SALT LAKE CITY — With the election just a week away, supporters of presidential candidates Donald Trump and Hillary Clinton — as well as third-party hopefuls Evan McMullin and Gary Johnson themselves — were looking for votes in Utah on Tuesday.

More than 100 Trump backers, including Sen. Orrin Hatch, R-Utah, and other elected officials, rallied in the Capitol rotunda to tell Republicans to "come home" to their party's presidential nominee rather than get behind McMullin, an independent.

McMullin, a conservative with Utah roots, has led or been statistically tied with Trump in recent polls in a state that has voted Republican in every presidential election since 1968.

Clinton, the Democratic nominee, trails both Trump and McMullin in Utah, according to recent polls, and Johnson, the Libertarian candidate, sank from a double-digit showing after McMullin got in the race in August.

"We cannot waste our votes in this election," Hatch said, warning the next president could appoint as many as five justices to the U.S. Supreme Court. "Donald Trump is no choirboy, but I've got to tell you something: I've noticed a change."

Hatch said Trump has "caught on how important it is that the next president of the United States pull this country out of the stinking mess that it's in" and called the Nov. 8 election "without question the most important" in history.

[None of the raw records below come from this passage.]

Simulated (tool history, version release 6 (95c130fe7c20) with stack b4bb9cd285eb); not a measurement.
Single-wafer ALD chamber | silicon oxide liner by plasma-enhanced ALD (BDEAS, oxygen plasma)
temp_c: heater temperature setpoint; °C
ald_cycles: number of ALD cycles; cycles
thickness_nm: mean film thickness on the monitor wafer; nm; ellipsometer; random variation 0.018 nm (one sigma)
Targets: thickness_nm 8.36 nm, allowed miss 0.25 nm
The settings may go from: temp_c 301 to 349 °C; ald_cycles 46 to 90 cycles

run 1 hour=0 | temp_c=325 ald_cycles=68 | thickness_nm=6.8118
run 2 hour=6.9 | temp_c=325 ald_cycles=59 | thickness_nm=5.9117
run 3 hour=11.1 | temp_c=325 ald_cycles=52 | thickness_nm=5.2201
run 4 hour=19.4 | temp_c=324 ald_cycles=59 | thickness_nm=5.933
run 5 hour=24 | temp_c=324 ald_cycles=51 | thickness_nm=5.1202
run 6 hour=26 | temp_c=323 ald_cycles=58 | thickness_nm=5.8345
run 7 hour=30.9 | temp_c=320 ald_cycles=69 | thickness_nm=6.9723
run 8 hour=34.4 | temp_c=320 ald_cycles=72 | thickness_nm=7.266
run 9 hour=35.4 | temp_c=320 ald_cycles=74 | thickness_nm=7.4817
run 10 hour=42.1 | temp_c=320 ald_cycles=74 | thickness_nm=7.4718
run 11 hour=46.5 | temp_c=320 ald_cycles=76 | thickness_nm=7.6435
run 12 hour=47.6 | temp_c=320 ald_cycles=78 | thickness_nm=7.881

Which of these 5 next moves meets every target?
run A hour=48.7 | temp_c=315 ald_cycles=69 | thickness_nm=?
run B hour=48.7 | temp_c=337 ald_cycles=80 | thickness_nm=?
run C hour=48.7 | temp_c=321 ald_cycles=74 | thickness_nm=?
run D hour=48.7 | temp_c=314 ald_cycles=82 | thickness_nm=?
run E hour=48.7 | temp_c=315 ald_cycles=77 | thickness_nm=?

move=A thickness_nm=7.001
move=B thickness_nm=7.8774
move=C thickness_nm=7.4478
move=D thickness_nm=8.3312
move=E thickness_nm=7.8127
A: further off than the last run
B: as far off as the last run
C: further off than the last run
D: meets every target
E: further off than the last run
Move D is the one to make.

Rep. Chris Stewart, R-Utah, told the boisterous crowd that he, too, questioned who he was going to vote for in the presidential race.

"The ballot mailed to me sat on my desk for a few days. I looked at it every morning. I looked at it every night. But it is time for Republicans to come home," Stewart said to applause. "The future of our country hangs in the balance."

Trump lost support from some state Republican leaders, including Gov. Gary Herbert, after a 2005 video surfaced of Trump describing how he made sexual advances on women.

Others, including Sen. Mike Lee and Rep. Mia Love, both R-Utah, never got behind Trump. And some, like former Utah GOP National Committeewoman Enid Mickelsen, said they flirted with casting a protest vote before settling on Trump.

"We don't have that luxury," Mickelsen said at the rally.

House Speaker Greg Hughes, R-Draper, has stood by Trump since just before the billionaire businessman's distant last-place finish in Utah's presidential preference caucus vote in March.

Flanked by five former Utah Republican House speakers, Hughes said now is not the time for what he called the "shy Trump vote."

A Georgia state senator, Michael Williams, didn't speak at the rally but was in the audience as part of a visit to the state to "shore up" support for Trump as a member of Utah's predominant Mormon faith.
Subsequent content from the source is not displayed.